Tom Dorsey, Co-Founder of Dorsey, Wright & Associates, a Nasdaq company, is a pioneer in smart beta investing. For those who’ve never heard that term before, smart beta is an investment strategy that attempts to deliver better risk/reward outcomes than your average, diversified, market cap-weighted index. Portfolio managers do this by building a fund of securities using weighting schemes based on volatility and other factors, like dividend yield. Instead of matching their fund to the index weightings, they create rules based on time-tested factors that may have better upside potential. More than simply tweaking weightings, it’s an entirely alternative way of constructing a fund or ETF.
Dorsey created a number of smart beta funds at Arrow Funds, First Trust, Powershares, Principal Funds and others. Now he’s tossing out a new lexicon into the financial world: smart indexing.
“Most people think of indexing as just buying ETFs based on the Standard & Poor’s 500 index. What’s so smart about that? But the equal-weighted S&P 500 has beaten the cap-weighted S&P 500 index…most advisors do not know that,” Dorsey says.
Who knew there were two? Smart indexers will compare factors and index components with the capitalization weighted version when constructing a portfolio. To do that on their own, they need to conduct a relative strength calculation to construct a portfolio. If they did that on all the underlying stocks in the S&P 500, it would take a small army of analysts. Today’s financial technology allows investment firms to do that more easily.
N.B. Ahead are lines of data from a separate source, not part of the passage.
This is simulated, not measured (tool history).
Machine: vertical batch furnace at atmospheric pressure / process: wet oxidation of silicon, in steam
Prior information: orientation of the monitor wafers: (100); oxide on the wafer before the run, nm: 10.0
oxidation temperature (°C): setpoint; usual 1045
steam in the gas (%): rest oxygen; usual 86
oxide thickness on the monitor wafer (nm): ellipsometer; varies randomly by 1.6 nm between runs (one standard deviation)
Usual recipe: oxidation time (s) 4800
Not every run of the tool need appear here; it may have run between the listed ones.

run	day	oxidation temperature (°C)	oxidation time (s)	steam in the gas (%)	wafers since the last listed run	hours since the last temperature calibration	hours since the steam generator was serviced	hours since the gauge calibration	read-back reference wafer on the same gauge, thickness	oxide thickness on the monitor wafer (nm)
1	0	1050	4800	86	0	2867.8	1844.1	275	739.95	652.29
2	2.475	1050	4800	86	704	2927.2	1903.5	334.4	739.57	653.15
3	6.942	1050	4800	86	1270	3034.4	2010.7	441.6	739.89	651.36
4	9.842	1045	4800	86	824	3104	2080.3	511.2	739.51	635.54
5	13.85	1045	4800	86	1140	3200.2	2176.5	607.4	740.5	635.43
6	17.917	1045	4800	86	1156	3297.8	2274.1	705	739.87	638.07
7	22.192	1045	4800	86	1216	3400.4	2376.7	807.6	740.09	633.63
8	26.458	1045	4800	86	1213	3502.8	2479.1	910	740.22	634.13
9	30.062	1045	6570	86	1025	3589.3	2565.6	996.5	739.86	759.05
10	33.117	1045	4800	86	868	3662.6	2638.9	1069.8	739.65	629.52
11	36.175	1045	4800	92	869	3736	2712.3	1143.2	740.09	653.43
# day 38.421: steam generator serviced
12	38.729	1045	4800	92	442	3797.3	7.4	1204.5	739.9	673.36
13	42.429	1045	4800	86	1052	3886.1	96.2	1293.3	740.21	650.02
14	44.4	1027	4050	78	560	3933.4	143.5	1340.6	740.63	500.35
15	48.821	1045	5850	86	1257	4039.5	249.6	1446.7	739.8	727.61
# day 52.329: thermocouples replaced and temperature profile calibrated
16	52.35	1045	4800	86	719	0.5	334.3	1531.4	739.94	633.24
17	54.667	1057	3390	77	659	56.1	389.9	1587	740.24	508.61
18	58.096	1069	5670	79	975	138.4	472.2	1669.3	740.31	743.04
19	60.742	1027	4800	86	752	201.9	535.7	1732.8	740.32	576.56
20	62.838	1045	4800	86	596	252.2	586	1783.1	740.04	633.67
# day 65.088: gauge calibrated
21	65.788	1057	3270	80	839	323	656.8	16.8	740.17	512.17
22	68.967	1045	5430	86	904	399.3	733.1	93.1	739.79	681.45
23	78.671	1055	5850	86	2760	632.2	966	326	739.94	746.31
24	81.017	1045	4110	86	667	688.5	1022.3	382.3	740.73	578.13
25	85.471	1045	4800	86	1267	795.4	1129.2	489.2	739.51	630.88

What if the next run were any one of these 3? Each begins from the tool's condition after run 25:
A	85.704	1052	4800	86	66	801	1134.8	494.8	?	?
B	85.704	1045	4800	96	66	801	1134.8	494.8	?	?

There are now so many different types of indexes out there that investors really don’t need to step outside of the fence of indexing to outperform the market.
Of course on the core indexing side, market capitalization indices are gathering the most assets. Investors who believe it’s possible to beat the market will choose active investment funds, or go the route of diversifying into these new smart index funds that blur the lines by putting active bets into the index construct. Over the last two years, several new products have popped up with this strategy in mind.
Smart beta was a very smart marketing tool for years, Dorsey says. It means anything other than cap weighted benchmarking. “To me it means if you have a rules based approach, its smart beta. Smart beta means you can use all different types of sectors in your mix,” he says.